Jeremy Lin and Amare Stoudemire, getting a break during a blowout, saw a sign at Madison Square Garden that read "Woodsanity".

"I told Jeremy, I said, 'This is getting out of control'," Stoudemire said.

But whatever Mike Woodson has changed - and he insisted it wouldn't be too much - sure is working for the Knicks.

Tyson Chandler scored 16 points, Lin had 13 and New York rolled to its second straight dominant victory under its interim coach, beating the Indiana Pacers 115-100 on Friday night.

Reserves J.R. Smith (16 points) and Steve Novak (12) had big games again for the Knicks in the opener of a home-and-home series. Two nights after beating Portland by 42 on the day Mike D'Antoni resigned, New York led this one by as much as 32 and shut down Pacers star Danny Granger, who had angered them by saying Friday and Saturday were two "very winnable games".

Instead, the Pacers never led and had their two-game winning streak snapped. Granger shot 4 of 15 for nine points, while All-Star Roy Hibbert was 2 of 10 and scored four. Darren Collison led Indiana with 15 points.
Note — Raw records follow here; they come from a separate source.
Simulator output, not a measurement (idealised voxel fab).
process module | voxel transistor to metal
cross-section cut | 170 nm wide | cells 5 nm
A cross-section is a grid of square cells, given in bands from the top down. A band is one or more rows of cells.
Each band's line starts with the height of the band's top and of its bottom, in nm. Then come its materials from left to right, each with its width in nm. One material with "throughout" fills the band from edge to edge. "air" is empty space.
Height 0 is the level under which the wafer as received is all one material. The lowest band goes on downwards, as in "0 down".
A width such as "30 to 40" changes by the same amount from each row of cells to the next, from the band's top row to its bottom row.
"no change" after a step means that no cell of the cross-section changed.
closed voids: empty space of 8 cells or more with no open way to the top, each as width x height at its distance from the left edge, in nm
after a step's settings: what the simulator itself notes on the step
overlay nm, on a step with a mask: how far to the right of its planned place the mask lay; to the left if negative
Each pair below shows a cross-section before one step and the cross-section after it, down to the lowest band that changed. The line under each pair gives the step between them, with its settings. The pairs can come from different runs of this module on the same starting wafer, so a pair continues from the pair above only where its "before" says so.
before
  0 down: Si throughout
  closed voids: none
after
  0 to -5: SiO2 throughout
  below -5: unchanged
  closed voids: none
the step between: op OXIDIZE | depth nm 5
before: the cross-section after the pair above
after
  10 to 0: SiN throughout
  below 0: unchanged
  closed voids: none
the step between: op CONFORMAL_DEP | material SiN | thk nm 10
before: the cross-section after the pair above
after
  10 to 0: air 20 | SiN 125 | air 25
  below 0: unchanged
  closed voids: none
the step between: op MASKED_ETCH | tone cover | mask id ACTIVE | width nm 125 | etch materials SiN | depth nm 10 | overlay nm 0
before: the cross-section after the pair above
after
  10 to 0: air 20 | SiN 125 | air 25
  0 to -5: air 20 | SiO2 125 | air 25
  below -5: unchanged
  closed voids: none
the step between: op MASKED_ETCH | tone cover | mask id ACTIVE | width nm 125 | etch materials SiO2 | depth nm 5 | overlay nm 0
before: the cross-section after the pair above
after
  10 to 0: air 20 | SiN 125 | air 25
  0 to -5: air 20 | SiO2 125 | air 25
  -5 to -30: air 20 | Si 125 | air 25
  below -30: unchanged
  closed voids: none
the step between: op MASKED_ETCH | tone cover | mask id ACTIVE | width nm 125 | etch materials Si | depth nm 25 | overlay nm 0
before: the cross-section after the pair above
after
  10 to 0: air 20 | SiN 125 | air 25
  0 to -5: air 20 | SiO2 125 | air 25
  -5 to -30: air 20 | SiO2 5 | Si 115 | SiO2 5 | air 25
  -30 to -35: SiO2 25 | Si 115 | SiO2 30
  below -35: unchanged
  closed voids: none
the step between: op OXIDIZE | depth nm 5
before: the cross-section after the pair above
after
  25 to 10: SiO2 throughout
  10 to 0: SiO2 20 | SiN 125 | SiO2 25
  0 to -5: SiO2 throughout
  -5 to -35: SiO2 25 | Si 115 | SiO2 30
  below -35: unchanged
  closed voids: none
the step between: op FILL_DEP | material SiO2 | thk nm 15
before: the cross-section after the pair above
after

"We've got to understand what we're facing. This is an extremely talented team, maybe one of the most talented teams in the NBA, and they're playing with a renewed sense of urgency because of the coaching change like all teams do with coaching changes," Pacers coach Frank Vogel said. "So they're a force right now."

Carmelo Anthony, expected to have a bigger role in Woodson's offense, shot as poorly as he was under D'Antoni and finished with 12 points on 4-for-12 shooting. Stoudemire was only 3 of 9 for eight points, but neither played more than 28 minutes in the blowout.

Much of the focus since Wednesday has been on what the changes Woodson would make could mean for the Knicks, especially Lin, a breakout star who flourished under the freedom given to point guards and the pick-and-roll schemes in D'Antoni's system.

There was speculation he could lose his starting job, and the back page of the New York Post on Friday even featured a tombstone with the inscription "R.I.P. Linsanity," the term that arose out of the Lin sensation that started last month.

But Woodson insisted before the game that he wasn't planning to make many changes and that Lin would remain a starter with a big role. And he said the idea that his offense relies mostly on isolation sets is "so untrue", adding his team in Atlanta had six double-figure scorers and was second in the league in offensive efficiency.